Corker-Hoeven Immigration Bill Amendment Created by Gang of Eight
Sens. John Hoeven (R-ND) and Bob Corker (R-TN) introduced a "border security" amendment to the "Gang of Eight" immigration bill on Thursday.
When asked by Breitbart News, however, both Republicans conceded that Gang of Eight members were involved in writing the measure.
"The entire 'Gang' has been involved--and, I might add, is still involved. All of our offices have been like switchboard operators for the last ten days and all of the 'Gang' has been involved and very helpful and in particular on the other side of the aisle Senator Schumer and Senator Menendez have been very active, " Sen. Corker said.
Hoeven and Corker claim that the amendment would make border security a priority before immigrants could receive a green card. However, Sen Cruz (R-TX) criticized the amendment, telling Breitbart News the amendment would "put legalization before securing the border."
Sen. Corker disagreed with Cruz, listing specific provisions of the amendment such as 20,000 additional border patrol agents, 700 miles of border fencing, and an e-verify system for immigrant workers.
"All of these things have to be in place before they receive their green card status. So that’s just not true," Corker said of Cruz's claims. "And this is very measurable," he added.
Hoeven agreed with Corker that work with the Gang of Eight has been necessary, adding: "And that’s necessary, because we’ve got to come up with a good solution. It’s got to get bipartisan support and it needs to pass and the whole point is we’re trying to pass something that people think works, so we’re talking a big bipartisan vote not just getting by."
According to Corker, Senate Majority Leader Harry Reid (D-NV) will leave the floor open long enough for the amendment to move through Senate procedures. The measure is sill being vetted on both sides of the aisle, Corker told reporters, and in other places. Corker told reporters that at least fourteen Republicans are ready to support the bill now. Senator Dean Heller (R-NV) joined Hoeven and Corker and told reporters their amendment helped bring him over his support for the overall bill.

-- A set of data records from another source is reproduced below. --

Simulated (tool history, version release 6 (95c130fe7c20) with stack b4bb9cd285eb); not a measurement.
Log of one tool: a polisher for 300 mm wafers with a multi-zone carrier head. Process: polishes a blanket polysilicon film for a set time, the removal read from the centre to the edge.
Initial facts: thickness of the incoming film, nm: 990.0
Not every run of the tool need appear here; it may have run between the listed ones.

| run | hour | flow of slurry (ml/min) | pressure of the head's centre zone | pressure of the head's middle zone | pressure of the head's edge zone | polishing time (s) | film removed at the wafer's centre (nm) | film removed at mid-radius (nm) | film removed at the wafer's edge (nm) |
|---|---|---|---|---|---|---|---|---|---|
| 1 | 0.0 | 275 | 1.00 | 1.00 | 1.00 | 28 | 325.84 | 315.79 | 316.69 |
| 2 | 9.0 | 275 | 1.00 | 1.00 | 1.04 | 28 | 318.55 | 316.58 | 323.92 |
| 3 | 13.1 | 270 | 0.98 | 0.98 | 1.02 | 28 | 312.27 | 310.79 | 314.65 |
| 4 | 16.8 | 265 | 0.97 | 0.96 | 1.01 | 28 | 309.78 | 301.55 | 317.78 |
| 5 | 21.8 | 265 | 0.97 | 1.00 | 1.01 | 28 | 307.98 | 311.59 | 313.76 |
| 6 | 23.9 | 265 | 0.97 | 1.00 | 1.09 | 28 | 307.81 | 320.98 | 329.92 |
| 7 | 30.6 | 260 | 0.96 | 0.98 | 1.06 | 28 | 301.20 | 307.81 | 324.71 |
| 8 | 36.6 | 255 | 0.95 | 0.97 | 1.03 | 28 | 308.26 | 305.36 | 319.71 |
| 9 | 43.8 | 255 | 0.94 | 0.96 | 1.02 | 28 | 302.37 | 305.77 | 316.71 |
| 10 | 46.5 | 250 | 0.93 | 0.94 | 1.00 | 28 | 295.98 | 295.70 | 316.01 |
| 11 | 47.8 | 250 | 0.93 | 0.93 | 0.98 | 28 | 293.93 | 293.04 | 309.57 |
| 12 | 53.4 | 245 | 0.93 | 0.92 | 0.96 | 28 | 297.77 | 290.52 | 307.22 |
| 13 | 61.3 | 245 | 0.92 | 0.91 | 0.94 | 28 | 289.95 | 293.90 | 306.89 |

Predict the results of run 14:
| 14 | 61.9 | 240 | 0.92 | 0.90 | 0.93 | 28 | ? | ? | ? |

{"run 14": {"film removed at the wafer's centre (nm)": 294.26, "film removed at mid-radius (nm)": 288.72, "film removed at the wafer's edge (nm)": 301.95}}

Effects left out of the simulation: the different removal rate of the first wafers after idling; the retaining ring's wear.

"If anybody on either side of the aisle had any concerns what so ever about the border being secure, I think if you look at the provisions in the amendment you can see if that’s been their issue, certainly securing the border should not be an issue if this amendment passes," Corker said, adding, "I do think that based on the conversations we’ve had with many of our colleagues that if this amendment can pass I think it can add tremendous momentum to the bill."